TSAs are important to schools to show where they might be going wrong, says Ma On Shan Methodist Primary School principal, Chan Kam-fai. He says the Territory-wide System Assessment is an important guide to show a school's strengths and key areas that needed change.
The tests are very unpopular. At a special Legislative Council hearing last Sunday, the TSA Concern Group submitted a 43,623-signature petition to end the exam for Primary Three students. The hearing was attended by more than 100 members of the public, including parents, educators and students.

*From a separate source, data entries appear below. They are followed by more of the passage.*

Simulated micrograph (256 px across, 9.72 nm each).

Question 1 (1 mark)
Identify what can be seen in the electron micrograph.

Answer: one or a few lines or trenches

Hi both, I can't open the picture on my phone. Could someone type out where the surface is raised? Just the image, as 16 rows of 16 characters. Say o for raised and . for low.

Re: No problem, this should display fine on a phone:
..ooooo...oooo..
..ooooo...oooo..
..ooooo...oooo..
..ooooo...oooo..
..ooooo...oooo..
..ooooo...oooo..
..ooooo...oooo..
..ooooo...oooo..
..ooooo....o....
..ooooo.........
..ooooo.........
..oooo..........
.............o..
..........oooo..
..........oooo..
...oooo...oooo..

Speaking to Young Post yesterday, Chan said the assessment lets schools keep track of students' progress. "The test shows us what level our students are at and which aspects are particularly weak," he said. For example, if the results show students have a hard time forming proper questions, the school can adjust their strategies.
He added that even without TSAs, students would still be under intense pressure. "If the Education Bureau scrapped the city-wide assessment, the schools would still have their own internal assessment to test students. So it's better to focus on how they can make the TSA more suitable to pupils' levels and needs."
Young Post reader Leung Ho-yi from Tsuen Wan Public Ho Cheun Yiu Memorial College says that scrapping the exams would do nothing to lift the pressure from students.
"Parents will arrange a lot of activities, like piano lessons or sports, so young people won't have enough time to relax. Their childhood will still be affected," she said. "Parents and schools have the responsibility to ensure a better school life for us."